Input: str=”geeksforgeeks”
Output: 9
Explanation: Replace all the characters except ‘e’ of the string with ‘e’.

Input: str=”data”
Output: 2

 

Brute Force Approach: In this approach, we are iterating through all the possible characters from ‘a’ to ‘z’ and counting the cost to convert all the other characters to the current character. We are taking the minimum cost of all the characters and returning it as the result.
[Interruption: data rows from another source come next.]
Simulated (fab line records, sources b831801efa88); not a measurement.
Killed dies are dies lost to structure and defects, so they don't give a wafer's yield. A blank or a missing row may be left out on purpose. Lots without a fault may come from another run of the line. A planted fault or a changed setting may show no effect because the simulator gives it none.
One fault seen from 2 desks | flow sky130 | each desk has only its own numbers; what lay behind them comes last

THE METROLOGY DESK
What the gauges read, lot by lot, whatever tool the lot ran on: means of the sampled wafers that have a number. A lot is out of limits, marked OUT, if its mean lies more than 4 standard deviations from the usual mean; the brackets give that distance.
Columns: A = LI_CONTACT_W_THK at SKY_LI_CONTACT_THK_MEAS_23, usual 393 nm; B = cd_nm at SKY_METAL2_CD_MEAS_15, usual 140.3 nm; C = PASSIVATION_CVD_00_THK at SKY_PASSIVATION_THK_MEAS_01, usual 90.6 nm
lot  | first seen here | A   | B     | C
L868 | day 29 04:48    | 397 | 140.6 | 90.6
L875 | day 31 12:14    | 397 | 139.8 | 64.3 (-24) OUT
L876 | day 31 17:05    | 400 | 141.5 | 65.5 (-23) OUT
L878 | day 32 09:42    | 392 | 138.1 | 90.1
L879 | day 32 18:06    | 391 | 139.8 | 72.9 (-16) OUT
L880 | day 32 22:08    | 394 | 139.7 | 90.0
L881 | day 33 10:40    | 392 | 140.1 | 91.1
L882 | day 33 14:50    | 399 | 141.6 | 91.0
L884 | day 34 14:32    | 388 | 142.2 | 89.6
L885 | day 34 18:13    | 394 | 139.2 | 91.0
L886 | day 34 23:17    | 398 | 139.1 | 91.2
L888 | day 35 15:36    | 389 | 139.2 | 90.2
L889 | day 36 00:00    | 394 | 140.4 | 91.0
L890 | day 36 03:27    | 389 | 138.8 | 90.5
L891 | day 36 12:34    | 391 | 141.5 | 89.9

  • Initialize a variable min_cost as INT_MAX.
  • Traverse all possible characters ch from ‘a’ to ‘z’.
    • Initialize a variable cost as 0.
    • Traverse the string word from index i = 0 to N-1.
      • If the character at index i is not equal to ch, increment the cost by 1.
    • Update min_cost as the minimum of min_cost and cost.
  • Return min_cost as the minimum characters to be replaced to make all characters of the string word the same.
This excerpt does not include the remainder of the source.